Relay-Version: version B 2.10 5/3/83; site utzoo.UUCP
Posting-Version: version B 2.10.1 6/24/83; site umcp-cs.UUCP
Path: utzoo!watmath!clyde!bonnie!akgua!whuxlm!harpo!decvax!genrad!panda!talcott!harvard!seismo!umcp-cs!mangoe
From: mangoe@umcp-cs.UUCP (Charley Wingate)
Newsgroups: net.sf-lovers
Subject: Re: "From Elfland to Poughkeepsie"
Message-ID: <1308@umcp-cs.UUCP>
Date: Mon, 19-Aug-85 22:29:22 EDT
Article-I.D.: umcp-cs.1308
Posted: Mon Aug 19 22:29:22 1985
Date-Received: Sat, 24-Aug-85 15:38:42 EDT
References: <3346@topaz.RUTGERS.EDU>
Organization: U of Maryland, Computer Science Dept., College Park, MD
Lines: 60

In article <3346@topaz.RUTGERS.EDU> Pavel.pa@Xerox.ARPA writes:

>	 I happen to own _Language of the Night_ by LeGuin, ...
>	 First, we have "From Elfland to Poughkeepsie", in which
>	 she takes apart (as it happens) K. Kurtz (who seems to have
>	 learned from the article).

>I had the good fortune to talk to Katherine Kurtz about this very
>article at Westercon in Sacramento last month.  I was interested in
>whether or not she had been affected by the article.
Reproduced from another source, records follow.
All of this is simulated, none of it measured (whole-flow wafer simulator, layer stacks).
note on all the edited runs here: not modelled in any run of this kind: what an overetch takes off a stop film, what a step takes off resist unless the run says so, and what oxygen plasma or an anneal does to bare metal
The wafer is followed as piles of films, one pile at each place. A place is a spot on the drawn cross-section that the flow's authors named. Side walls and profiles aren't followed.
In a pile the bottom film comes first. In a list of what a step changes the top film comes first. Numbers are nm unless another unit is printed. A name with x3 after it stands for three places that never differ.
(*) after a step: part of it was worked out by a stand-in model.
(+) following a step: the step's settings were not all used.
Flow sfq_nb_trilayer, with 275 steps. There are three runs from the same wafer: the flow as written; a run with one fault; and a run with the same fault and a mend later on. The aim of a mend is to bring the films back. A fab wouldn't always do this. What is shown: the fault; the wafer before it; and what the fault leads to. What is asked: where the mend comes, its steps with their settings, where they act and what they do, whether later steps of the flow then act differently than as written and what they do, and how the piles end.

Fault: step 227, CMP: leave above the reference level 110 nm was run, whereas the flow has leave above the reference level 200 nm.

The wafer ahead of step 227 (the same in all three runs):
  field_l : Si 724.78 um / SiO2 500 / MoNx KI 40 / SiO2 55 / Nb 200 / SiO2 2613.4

>She made some interesting comments on the subject....
>  Another comment was that while she wouldn't go so far as
>to claim that LeGuin had been wrong to write the piece as she did,
>Katherine would never have published something so bald about another's
>work without at least sending a copy to the subject.  Katherine claims
>she never even heard about the piece until she stumbled across it much
>later (I think when reading ``Language of the Night'').  I think I agree
>with her on this point.

>As a final point, she agreed with me (unsurprisingly, I suppose) that
>LeGuin's claims in the article were just plain wrong.  (The article
>takes a couple of paragraphs out of ``Deryni Rising'' and, by changing
>the proper names into modern ones, transforms the writing into a
>20th-century political novel.  LeGuin makes that statement that in true
>fantasy writing she shouldn't be able to do that.)  Katherine is not
>trying to write ``high fantasy'' in the tradition of Lord Dunsany and
>Tolkien.  She is writing what she calls ``historical fantasy''; she is
>trying for a greater sense of realism and identifiability in her
>characters.  Their style of speaking is always appropriate to the
>situation: ``forsoothly speech'' is not for every-moment use.  I believe
>that LeGuin takes far too narrow a view in her criticism of Ms. Kurtz.

Unfortunately, I had not read the article before last Darkovercon, so I'll
have to wait until November to ask her myself.  Obviously, my speculation
about her improvement in style (and I do think she has improved) was wrong.
On the other hand, I think Ms. Kurtz's characterization of her work as
'historical fantasy" begs a few questions.

Leguin's complaint essentially boils down to the observation that in much of
what is today called fantasy, the characters are essentially modern men
dressed up, often with a little forsoothly language thrown on top for
verissimilitude.  It isn't just that Morgan and Nigel don't speak funny;
their whole attitude is modern.  Morgan in the latest book, while he still
doth not forsoothly speak, is much more a man of his time.

In most respects, I think it is fair to characterize the earlier Kelson
series as political adventure novels in medeival dress.  Whether or not you
want to call them fantasy is a matter of taste; LeGuin would rather not.
As the Camber books progress, however, the characters begin to acquire that
larger-than-life quality that I think LeGuin is seeking.

I guess I disagree with LeGuin as far as she chooses to use the word
"fantasy".  Nevertheless, I think attention should be paid to her argument.
There are too many second- and third-rate books attempting to ride on the
coattails of the likes of Tolkien and Dunsany.

Charley Wingate  

  "For the flowers are great blessings."